Egg Farm hearing

Bouse resident Kirby Wise (left) expresses his concerns over a proposed new egg farm at a public hearing held Aug. 5 at the Bouse Community Center. Listening to his comments were Bill Lichtenberg (seated, left) and Naveen D. Savarirayan from the Arizona Department of Environmental Quality.

Some Bouse residents had comments about a proposed second egg farm near their community. Most of the concerns expressed at a public hearing Aug. 5 had to do with odors from the existing facility they claim make it difficult to breathe. There were also concerns over dust from truck traffic and wear and tear on area roads.

The public hearing was part of the process of the Arizona Department of Environmental Quality issuing a Class II Air Quality Permit for Rose Acre Farms’ Desert Valley Egg Farm. The meeting was held at the Bouse Community Center and was presided over by Naveen D. Savarirayan, manager of ADEQ’s Air Permits Unit, and Bill Lichtenberg, ADOT Engineer.

Savarirayan and Licthenberg said they were there to hear public comments on the Air Quality Permit, and they were not allowed to address any questions during the hearing. However, they said they would be glad to discuss concerns with members of the audience once the hearing was over. They added that, by law, ADEQ must consider all comments in the decision to issue the permit.

This is the second egg farm Rose Acre Farms wants to operate in La Paz County.

One of the first concerns raised was the location. Some people in the audience said they didn’t know where the facility would be, although the mailing address listed it as Salome. They said ADEQ should have provided a map showing where the location would be.

The location, 52749 68th Street, is approximately six miles southeast of Rose Acre Farms’ current egg farm off State Route 72 near Utting. The new farm will be located off McVey Road, west of SR 72.

Resident Kirby Wise said the odors were bad, and he didn’t move to the area to have industry pollute the air.

“Only a crazy person would want to live here now,” he said.

Wise said the odors make it difficult to breathe at times. He said he basically wants to be left alone, but he was very concerned because they were interfering with his health and the health of his family.

Wise said Rose Acre Farms is a corporation out to make money, and the government is run by corporations.

“All they care about is money,” he said.

Ken Schwagel said he had up to 100 vehicles pass his home each day. He said the county is no longer watering the road, and there is a lot of dust.

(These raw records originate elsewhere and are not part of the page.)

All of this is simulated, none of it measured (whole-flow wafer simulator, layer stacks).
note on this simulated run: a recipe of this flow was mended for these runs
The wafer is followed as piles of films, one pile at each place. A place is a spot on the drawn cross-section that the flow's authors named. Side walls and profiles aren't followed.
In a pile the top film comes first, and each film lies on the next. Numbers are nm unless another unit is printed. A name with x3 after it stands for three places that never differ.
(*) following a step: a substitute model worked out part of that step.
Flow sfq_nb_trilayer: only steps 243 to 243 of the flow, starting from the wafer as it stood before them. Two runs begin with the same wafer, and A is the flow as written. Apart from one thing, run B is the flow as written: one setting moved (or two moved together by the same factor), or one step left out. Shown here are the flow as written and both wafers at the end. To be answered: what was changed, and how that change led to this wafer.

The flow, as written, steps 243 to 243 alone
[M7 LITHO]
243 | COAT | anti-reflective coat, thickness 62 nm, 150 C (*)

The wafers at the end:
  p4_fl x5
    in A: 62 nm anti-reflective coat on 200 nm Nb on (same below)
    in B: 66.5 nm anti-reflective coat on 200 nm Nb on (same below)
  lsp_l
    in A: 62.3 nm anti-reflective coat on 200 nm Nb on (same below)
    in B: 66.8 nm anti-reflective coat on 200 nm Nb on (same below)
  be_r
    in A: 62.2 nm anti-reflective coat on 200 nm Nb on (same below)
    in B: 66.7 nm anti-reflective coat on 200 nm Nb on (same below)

Nance Franklin said she lives close to Wise, and she shares his concerns. She said Rose Acre Farms has improved their air quality, but there are still odors. She said this leads to her having trouble breathing.

Robert Brown said he lives on County Road 41-and-a-half, close to Wise and Franklin. He said he also found it difficult to breathe because of the odors. He said Rose Acre Farms needs to build a new filtration system before they build a new egg farm.

Savarirayan and Licthenberg spoke with the residents following the hearing. They told them to document cases incidents of bad odors, and said ADEQ would come out to investigate them.

Rose Acre Farms first egg farm in La Paz County, the Lone Cactus Egg Farm, is located south of Bouse on SR 72. It received its Class II Air Quality Permit on Nov. 19, 2018. It expires on Nov. 18, 2023.

Rose Acre Farms had to meet several stipulations to have the permit approved. To deal with odors from chicken manure, they must operate an in-house manure drying system at all times. Within 72 hours after removing manure from a laying house, the manure must be removed from the facility or covered with weather-proof covering.

As for dust from the facility, ADEQ required Rose Acre Farms use water and chemical dust suppressants on unpaved roads in their facility, and that they impose a 10 mph speed limit. ADEQ also said they would investigate complaints of excessive dust or speed by any vehicles.

Rose Acre Farms, which is based in Seymour, Ind., is the second largest egg producer in the United States. Their brands include Eggland’s Best. They employ 2,000 people nationwide. Their egg farms south of Bouse are the largest economic development La Paz County has ever seen. In December 2018, they opened a new grain terminal and a railroad spur to the Lone Cactus Egg Farm.

The efforts at getting Rose Acre Farms to locate in La Paz County were led by Skip Becker of the La Paz Economic Development Corporation. Arizona Public Service sold their property for the egg farm. The Arizona & California Railroad was also very much involved in the process.